Revenue Secretary Sanjay Malhotra’s Statement

Revenue Secretary Sanjay Malhotra presented the suggested return on tax for the 2025 financial year, Reuters reported! He said the government is expected to get about Rs 75 billion for the current financial year by the end of March, much higher than the Rs 16 billion it received a year ago.

Hitting back, gaming industry leaders insisted the action would seriously harm their profits and warned of the potential impact on gamblers.

“The implementation of the 28% tax rate will pose significant challenges for the gaming industry” – said Aditya Shah, chief operating officer of popular gambling app IndiaPlays. The increase in tax burden will affect the cash flow of companies. All India Gaming Federation CEO Roland Landers agreed, calling the decision “unconstitutional and irrational”.

Sanjay Malhotra Concludes with a Grim Forecast for the Future

Malhotra said, “Rs 35 billion came from taxes during the October to December quarter”. “Although the industry has stabilized, it is too early to draw industry conclusions. The minister further said, “By April, the framework for taxing online gaming enterprises will be reviewed; still, this does not mean that tax rates will change.”

The online gambling sector of the South Asian Republic is subject to the GST.

Malhotra also revealed that the government’s total monthly GST revenue averages Rs 1.7 trillion, and it is estimated that this amount will increase to about Rs 1.8 trillion by the upcoming financial year.

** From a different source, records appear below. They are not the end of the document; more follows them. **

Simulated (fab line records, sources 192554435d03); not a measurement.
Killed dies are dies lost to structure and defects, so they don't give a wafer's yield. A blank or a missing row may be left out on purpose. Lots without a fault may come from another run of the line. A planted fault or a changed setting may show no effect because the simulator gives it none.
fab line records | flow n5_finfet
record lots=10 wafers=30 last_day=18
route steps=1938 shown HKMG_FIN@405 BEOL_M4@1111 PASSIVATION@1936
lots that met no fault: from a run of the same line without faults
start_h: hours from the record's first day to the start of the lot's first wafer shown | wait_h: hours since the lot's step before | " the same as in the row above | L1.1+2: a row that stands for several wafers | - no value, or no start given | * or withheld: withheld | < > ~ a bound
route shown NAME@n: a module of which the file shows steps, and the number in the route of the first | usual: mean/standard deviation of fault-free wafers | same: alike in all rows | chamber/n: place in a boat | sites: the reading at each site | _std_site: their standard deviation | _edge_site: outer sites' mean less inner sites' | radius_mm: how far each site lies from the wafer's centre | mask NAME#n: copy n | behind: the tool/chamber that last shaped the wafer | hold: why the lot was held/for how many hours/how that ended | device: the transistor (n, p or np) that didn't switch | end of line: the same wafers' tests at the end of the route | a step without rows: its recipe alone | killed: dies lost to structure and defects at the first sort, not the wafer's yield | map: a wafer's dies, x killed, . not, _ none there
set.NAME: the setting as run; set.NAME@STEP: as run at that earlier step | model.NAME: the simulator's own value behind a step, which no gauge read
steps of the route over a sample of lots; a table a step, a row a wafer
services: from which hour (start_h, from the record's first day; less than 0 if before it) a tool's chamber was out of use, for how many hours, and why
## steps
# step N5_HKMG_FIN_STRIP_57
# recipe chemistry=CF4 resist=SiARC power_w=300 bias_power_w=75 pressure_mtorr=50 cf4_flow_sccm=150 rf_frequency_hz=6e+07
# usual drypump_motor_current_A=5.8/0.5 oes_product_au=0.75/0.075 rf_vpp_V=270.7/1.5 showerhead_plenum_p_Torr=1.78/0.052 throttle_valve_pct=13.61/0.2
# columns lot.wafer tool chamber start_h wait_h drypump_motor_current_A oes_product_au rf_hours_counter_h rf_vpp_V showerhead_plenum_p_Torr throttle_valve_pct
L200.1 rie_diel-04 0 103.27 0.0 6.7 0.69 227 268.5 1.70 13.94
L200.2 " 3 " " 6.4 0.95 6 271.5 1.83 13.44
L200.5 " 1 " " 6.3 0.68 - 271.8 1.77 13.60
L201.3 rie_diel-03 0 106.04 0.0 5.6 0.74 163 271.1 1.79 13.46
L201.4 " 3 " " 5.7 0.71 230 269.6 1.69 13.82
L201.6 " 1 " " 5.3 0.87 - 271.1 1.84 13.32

Government Defends Its Move: Balancing Revenue and Regulation

However, the Indian government defends its stance citing concerns about the potential social and economic harms associated with online gambling, particularly addiction and money laundering. Higher taxes are seen as a deterrent to excessive gambling behavior.  

Bringing online gambling under the formal tax system will increase transparency and prevent tax evasion.  

Additionally, the government’s move to implement a 28% GST highlights the initial success of the levy, with collections of ₹35 billion in the October-December quarter, exceeding expectations. Revenue Secretary Sanjay Malhotra said, “The purpose of the tax is to generate revenue and also curb the spread of online gambling, which can have negative social consequences.”

Uncertain Future: Review and Potential Changes on the Horizon

While the government has stuck to its stand, it has acknowledged the concerns raised by the industry and has announced a review of the tax structure by April 2024. This review could lead to potential adjustments, although authorities have clarified that it does not guarantee a change in the tax rate.

Will Higher Tax Rates Stunt the Growth of the Industry and Push Players Towards Illegal Platforms?

The Indian government’s decision to impose a 28% GST on online gambling has sent the industry into shock, raising concerns about the possibility of stifling growth and pushing players towards illegal platforms. While the government aims to generate revenue and curb potential social harms, higher tax rates present a complex scenario with significant implications.

This step of the government has created a big controversy. Industry representatives strongly opposed the 28% GST, arguing that it was unsustainable and unconstitutionally high. They claim that this will ruin the business. A heavy tax burden can significantly impact cash flow, hindering operational efficiency, marketing efforts, and innovation. This could lead to losses, forcing companies to close or relocate to more favorable jurisdictions.

The uncertain tax environment and high compliance costs may discourage potential investors, hindering the growth and development of the sector. As companies struggle or close, job losses are inevitable, affecting employees at various levels of the industry.

There is a lot of possibility of players going underground. This is a matter of great concern. Higher tax rates are quite likely to encourage players towards illegal gambling platforms. These platforms operating outside regulation often avoid taxes and provide unregulated services. This may increase the danger for the players.

Illegal platforms lack consumer protection measures, leaving players at risk of fraud, unfair treatment, and addiction without recourse. The Indian government may lose out on potential tax revenue from players shifting to unregulated platforms. The proliferation of illegal platforms may hinder government efforts to effectively control the online gambling industry with regulation.

Potential Solutions and the Road Ahead

The ongoing debate requires a nuanced approach. The government’s proposed review of the tax structure by April 2024 offers a ray of hope. It is important to consider industry concerns and international best practices while balancing revenue generation and social responsibility.

Implementing a tiered tax structure based on types of games (skill-based vs. chance-based) or revenue caps could provide some relief to specific sectors while allaying concerns. There is a need for strong regulation that can effectively address concerns about addiction, money laundering, and consumer protection, build trust, and encourage responsible gambling practices.

Bottom Line

The future of online gambling in India depends on finding a sustainable solution that promotes industry growth, protects players, and generates reasonable revenue for the government. Striking the right balance between these objectives will be important to deal with the high-stakes gambling that is currently prevalent.